More than 1,000 mobile phones are snatched from twin cities every day
Islamabad : The people of twin cities Rawalpindi and Islamabad are scared of the mobile phone snatching gangs roaming around the commercial and residential localities for hunting down any pedestrian or rider for robbing mobile phones fearlessly.
The pillion-riding snatchers swoop down at their target, snatch the mobile phone in a blink and disappear from the scene.
“The whole exercise takes them hardly a few seconds in accomplishing their mission,” a target who was deprived of his mobile phone for the second time in a month, told this correspondent in a police station. However, in order to get f first information report (FIR) registered, the Moharrar of the police station directed him to go to the other police station as his mobile phone was not snatched in the jurisdiction of this police station.

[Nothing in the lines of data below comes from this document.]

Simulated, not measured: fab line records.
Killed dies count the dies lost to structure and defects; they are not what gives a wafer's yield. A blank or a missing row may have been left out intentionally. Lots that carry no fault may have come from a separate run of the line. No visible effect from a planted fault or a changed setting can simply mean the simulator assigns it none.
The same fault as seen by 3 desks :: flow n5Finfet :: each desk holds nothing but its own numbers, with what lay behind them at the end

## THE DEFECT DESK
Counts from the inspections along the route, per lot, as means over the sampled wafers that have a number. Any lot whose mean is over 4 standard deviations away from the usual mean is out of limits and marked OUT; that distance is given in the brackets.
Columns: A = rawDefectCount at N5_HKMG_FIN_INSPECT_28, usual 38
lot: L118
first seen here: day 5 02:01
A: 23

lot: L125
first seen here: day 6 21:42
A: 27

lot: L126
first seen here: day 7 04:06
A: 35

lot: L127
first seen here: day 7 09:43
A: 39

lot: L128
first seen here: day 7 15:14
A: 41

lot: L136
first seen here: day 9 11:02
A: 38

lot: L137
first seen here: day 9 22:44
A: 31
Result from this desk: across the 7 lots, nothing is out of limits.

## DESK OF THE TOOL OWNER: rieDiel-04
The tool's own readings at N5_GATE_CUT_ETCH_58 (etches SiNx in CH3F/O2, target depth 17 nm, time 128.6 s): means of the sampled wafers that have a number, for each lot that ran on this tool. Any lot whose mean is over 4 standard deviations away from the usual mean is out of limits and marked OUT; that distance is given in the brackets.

Unfortunately, the offence of mobile phone snatching has turned from a minor street crime to organised felony being controlled and run by mafias, not individuals. The barons running gangs of mobile snatchers comprise thousands of professional phone snatchers who are now allegedly working under the supervision of police and social personalities, political stouts and IT experts to clear IMEI identity numbers before smuggling out to Afghanistan and other crime-generating countries, a police officer engaged in the investigation of such cases, told this correspondent when contacted.
Astonishingly, the mafia chiefs have segregated the major and minor cities according to their significance, a source linked with the mobile snatching mafia, told ‘The News’ casually on the condition of anonymity.
“Rawalpindi, followed by the federal capital Islamabad, have become one of the biggest markets of dealing with snatched mobile phones,” he disclosed and added the mafias, previously involved in carjacking and drug business, have now shifted to mobile snatching trade.
The police wrongly claim that the police have overpowered the rising trend of mobile snatching but actually they are least interested to take mobile snatching as a serious crime and deny registration of first information reports (FIR) on the offence, however, brush off the case by issuing e-receipt as FIR, which precisely indicates involvement of the area police in mobile snatching offences, he maintained.
“Drug smuggling and dealing, vehicle lifting, extorting ransom were most lucrative crimes for the criminal mafias in the previous days but it was hard and much tricky task for the inexperienced workforce of the mafias,” a police officer engaged in the investigation of such cases, averred when contacted by this scribe.
“The police and other law enforcement agencies have literally failed in foiling bids to smuggle snatched and stolen mobile phones to Afghanistan,” the officer added.
The criminal magnates, taking advantage of the neglected attitude and lack of interest towards the heightening trend of mobile phone snatching offences, took control of the situation and establish organised crime in Rawalpindi and Islamabad, he spoke out, adding, “The police receive a complaint of phone, sometimes after every three minutes in a day.” Not less than 1,000 mobile phones are snatched from different areas of Rawalpindi and Islamabad every day, the officer claimed. The mobile phones blocked by the Pakistan Telecommunication Authority (PTA) either on complaints of victims whose cell phones have been snatched by armed muggers at gunpoint in twin cities or on request of police investigators are being smuggled to Afghanistan where the IMEI is changed by the IT experts to unlock the phones, the sources maintained.
The gangs got proper training in snatching valuable phone sets with or without arms, targeting the affluent people to snatch iPhones, operating in posh localities Rawalpindi and Islamabad, the sources maintained adding that the gangsters have direct links with Afghan smugglers to easily transport their consignment to Afghanistan. The sources disclosed that the snatched mobile phones are smuggled to Afghanistan through the Torkham border where there is no proper checking of people crossing the border by the border security forces.
There is no close coordination or liaison between Rawalpindi, Islamabad and Khyber Pakhtunkhwa police to bust the gangs involved in the smuggling of stolen mobiles to Afghanistan, sources claimed. Consequently, citizens of Rawalpindi and Islamabad, whose precious cell phones were snatched by dacoits at gunpoint, are running from pillar to post to get their iPhones recovered by the police despite the registration of FIRs with concerned police stations.